Let me tell you-- it is not easy in a system where burnout and turnover are high to keep your motivations high and/or focused. It sometimes seems as though the squeaky wheel will get the oil and the rest, who are kind of getting by independently, will just kind of be left in limbo.
Those of you who know me know that I love a challenge. I also need to be busy. Like crazy busy. It forces time management while pushing negative stagnant thoughts & attitudes right out of my brain. For example, I planned our wedding while working full time and going to grad school. And loved it. Sure, it was kind of a haze at times, but that's because I procrastinated like crazy when it came to deadlines. I work well under pressure.
Did you just hear the opening beats to Under Pressure? If we were together, I'd sing it to you.
My point, though very much buried under that rant, is that sometimes I just need someone to recharge my batteries and remind me why I do the work I do! Most times, I can be that person. I can usually see that I'm sliding and I have a few quick fixes:
1. Get into the classroom. When I spend time with the children at our site, my batteries are quickly charged and my fire is fanned. I usually leave the classrooms feeling inspired and ready to take on the afternoon. Those tiny humans are the reason I have a job & they deserve the best educare experience possible. (Isn't that a great word!? I'm smitten.)
2. Find a colleague -- coworker or not. I have a few people whom I can share my lack of motivation with and others will just see it as I'm lazy or not doing my job. While those are perfectly acceptable conclusions, they're just that. I am so thankful for my network of support. Coffee dates have honestly kept me from quitting and working at a coffee shop on numerous occasions.
I am incredibly fortunate to supervise a small site. I offer 24 Early Head Start slots for children birth to three. I have a great teaching staff who (for the most part) get the children they serve; they understand why their work is important and they strive to be the best.
Child care is a rough business to be in, much less to manage. No one goes into this career with visions of money or glory; I think, for the most part, people do it to be the change they wish to see. And if they're doing it for reasons like money, they really need to move along because those are the people who are causing the burnout.

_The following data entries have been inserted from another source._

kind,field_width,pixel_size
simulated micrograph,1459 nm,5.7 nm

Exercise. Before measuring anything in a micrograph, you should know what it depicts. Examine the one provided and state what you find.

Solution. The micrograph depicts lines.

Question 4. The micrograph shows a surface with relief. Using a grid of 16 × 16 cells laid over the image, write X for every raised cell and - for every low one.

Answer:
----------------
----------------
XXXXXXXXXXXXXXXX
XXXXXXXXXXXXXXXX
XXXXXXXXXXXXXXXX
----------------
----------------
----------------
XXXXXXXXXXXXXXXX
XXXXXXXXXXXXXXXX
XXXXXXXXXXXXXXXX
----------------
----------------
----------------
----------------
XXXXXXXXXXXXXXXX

I pour myself into my work; I spent most of my waking hours thinking about work either consciously or subconsciously. My kids, families, and teachers are always on my mind and I refuse to give them anything less than I would expect from a director. I wont ask them to do things I wouldn't do myself. Giving so much of myself occasionally leads to exhaustion and I step back and recharge.
And then I move forward. No matter what.